With California facing a budget crisis and our jails so horribly overcrowded that judges openly mock the “power” of sentencing people to jail time, there are currently people sitting in California jails serving 50 year sentences for shoplifting. While that may seem like some extreme propaganda used by criminal defense attorneys or the far left, the simple fact is, California’s “three strikes” law is horribly flawed.
It is so flawed, that Californians have collected enough signatures to add a ballot measure to the November elections that would seriously reform the three strikes law and in turn, save hundreds of millions of dollars in the long term.
If approved, the reforms would do two things.
1) There is a list of felonies that count as a strike under California’s Three Strike law.
Commit one of these crimes, and a strike goes on your record for life. Any crime you commit thereafter, your sentence can be doubled. Commit a second felony that counts as a strike and the sentence enhancements increase even more. There are more than two dozen US states with similar laws. But here is where California law differs from every other similar law in the country.
Once a person has two strikes, any felony conviction will result in a mandatory sentence of 25 years to life in prison. That includes shoplifting, felony possession of marijuana, or even a DUI. What the ballot measure is hoping to accomplish is to require that the 3rd strike be a violent felony in order to trigger the 25 years to life sentence.
2) If it passes, the ballot measure would also retroactively re-sentence 3rd strike offenders jailed for non-violent crimes, easing the strain on our already overtaxed prisons.
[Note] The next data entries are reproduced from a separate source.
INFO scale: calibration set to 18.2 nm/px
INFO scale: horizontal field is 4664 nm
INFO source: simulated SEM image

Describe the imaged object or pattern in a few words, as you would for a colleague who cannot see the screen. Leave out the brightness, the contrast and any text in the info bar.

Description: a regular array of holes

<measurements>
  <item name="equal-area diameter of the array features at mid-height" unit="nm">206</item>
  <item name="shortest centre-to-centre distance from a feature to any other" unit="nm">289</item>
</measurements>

The immediate financial impact would be monumental, as these non-violent offenders would be released, freeing tens of millions of dollars in taxpayer money that goes towards housing these inmates. Long term, the impact is even greater as non-violent offenders would be sentenced to far shorter prison terms, preemptively easing the taxpayer burden.
The ballot measure easily passed the petition phase, collecting more than 800,000 signatures. It only needed just over 500,000 to make the November ballot. Whether it passes or not remains to be seen. But for the sake of California taxpayers and the integrity of the criminal justice system, we certainly hope that it does.